Data Conversion Classes | Inside ATL (Programming Languages/C)

[Previous] [Next]

Because COM is a language-independent model for software development, in the early years of its use, developers tried to standardize on the primitive data types that would be passed from component to component. In COM, text characters are represented using the 16-bit OLECHAR data type. The architects of COM decided to use a 2-byte character instead of the 8-bit character representation more familiar to C and C++ developers so that COM could support all existing code pages, including Unicode. OLECHAR strings can be represented by using a buffer in which the end of the string is specified with a terminating null value, similar to single-byte character strings. (See Figure 51.) The only difference is that each character—including the null character—is represented using 2 bytes instead of 1.

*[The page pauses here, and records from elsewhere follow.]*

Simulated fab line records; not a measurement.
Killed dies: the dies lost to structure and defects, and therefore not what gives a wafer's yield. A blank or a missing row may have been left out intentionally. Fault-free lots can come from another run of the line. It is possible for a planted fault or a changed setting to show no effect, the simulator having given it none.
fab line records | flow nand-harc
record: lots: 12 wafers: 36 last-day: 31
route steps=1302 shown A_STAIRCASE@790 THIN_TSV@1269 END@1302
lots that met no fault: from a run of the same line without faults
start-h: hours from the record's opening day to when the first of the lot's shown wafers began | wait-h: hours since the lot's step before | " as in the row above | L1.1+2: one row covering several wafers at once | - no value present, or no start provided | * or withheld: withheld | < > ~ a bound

click to view at full size.

Figure 5-1. Format of an OLECHAR string.

The use of simple null-terminated OLECHAR arrays isn't the preferred technique for passing text from one component to another. Instead, the de facto standard is to use the BSTR type, an array of OLECHARs that is length-prefixed as well as null-terminated. It is popular because the BSTR type, which stands for "Basic STRing," is the string data type both Visual Basic and the Java java.lang.String class use. Although the widespread use of the BSTR type in rapid application development (RAD) languages makes it a good choice for usage as a COM data type, the BSTR type is foreign to most C and C++ developers. The first four bytes of a BSTR are used as a length prefix that indicates the length of the text string. This approach is advantageous because it allows developers to encode NULL characters inside the BSTR, but it poses an interesting problem. Because the first four bytes of a BSTR represent its length rather than the first two characters in the array, how are BSTRs and OLECHAR arrays used interchangeably in display functions? The answer is that the COM-provided BSTR allocation APIs—SysAllocString and SysReallocString—return a pointer to the first character in the string, not the first byte in the allocated array, as shown in Figure 5-2.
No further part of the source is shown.